Interview with Dr. Virginia Simpson – lizbeth Meredith
After your father died during when you were young, you wrote that you became very anxious about death. Can you tell us how you moved from that point to becoming a bereavement expert?
My father died when I was 12, during a time when adults didn’t take into consider children’s feelings or whether we even grieved. I kept my feelings to myself and became fearful of everything, especially death.
By the time I was an adult, I thought about death a lot and was terrified. I was in my late twenties when I made a conscious decision to learn everything I could about the thing that scared me the most, and that’s when I began to study death. Reading Stephen Levine’s book Who Dies? opened me to a new way of considering death and inspired me to begin my education and career in death, dying and bereavement. I have never regretted this decision because it expanded my understanding of life and death, and taught me the value of using our pain to create more meaning in our lives. As a result of these lessons, in 1995 I founded The Mourning Star Center, a nonprofit which provided free support to grieving children and their families. I was privileged to watch families heal and sad children find their smiles.
My work with grieving people and being with people at the end of their lives is an honor and a reminder of the importance of daily gratitude and focusing on what’s going right in our lives.
What is the most important message you want to share with care providers?
I don’t know that this is the “most important message,” but I would like to say: Be kind to yourself and know that you are doing the best you can under difficult and heartbreaking circumstances. And please, get outside help and support.

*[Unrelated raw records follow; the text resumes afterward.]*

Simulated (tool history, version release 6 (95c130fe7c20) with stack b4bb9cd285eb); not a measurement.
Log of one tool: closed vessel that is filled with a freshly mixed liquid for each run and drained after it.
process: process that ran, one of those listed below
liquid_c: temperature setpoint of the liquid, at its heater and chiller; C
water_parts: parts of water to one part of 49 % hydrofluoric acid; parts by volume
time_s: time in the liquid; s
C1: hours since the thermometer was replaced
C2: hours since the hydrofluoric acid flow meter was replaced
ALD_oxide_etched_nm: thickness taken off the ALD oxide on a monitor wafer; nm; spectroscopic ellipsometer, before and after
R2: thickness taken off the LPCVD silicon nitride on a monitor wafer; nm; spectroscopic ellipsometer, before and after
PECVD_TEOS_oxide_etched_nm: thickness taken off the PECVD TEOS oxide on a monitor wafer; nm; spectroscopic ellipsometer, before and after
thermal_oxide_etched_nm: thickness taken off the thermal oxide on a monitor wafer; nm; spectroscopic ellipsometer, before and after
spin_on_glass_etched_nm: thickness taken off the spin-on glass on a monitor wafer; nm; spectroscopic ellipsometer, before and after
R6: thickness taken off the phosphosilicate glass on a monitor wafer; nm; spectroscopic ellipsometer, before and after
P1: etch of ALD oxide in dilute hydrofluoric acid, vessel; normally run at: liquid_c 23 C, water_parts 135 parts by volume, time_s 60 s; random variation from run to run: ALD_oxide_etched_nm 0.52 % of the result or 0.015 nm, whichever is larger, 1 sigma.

What do you hope that your reading audience will get from reading The Space Between: A Memoir of Mother-Daughter Love at the End of Life?
I believe anyone who has ever had a mother will relate to the complexities inherent in the parent-child relationship. I hope parents will gain a better understanding of how their words and attitudes affect their children, and I hope children will gain a new respect for the lives their parents lived and the challenges they face. Numerous adult children have told me that The Space Between has inspired them to reach out and work harder towards better communication with their parents.
As a specialist in death, dying, and bereavement, it was important for me to provide useful information while also giving voice to the challenges and real emotions of being a caregiver. Watching someone you love fade away in bits and pieces is difficult and heart wrenching—and yet, also rewarding. I wanted readers to recognize the importance of communication and to see that even a difficult relationship can be healed.
I was privileged to witness my mother turn into pure love and to know there were no spaces left between us when she died.
This is something I wish for everyone.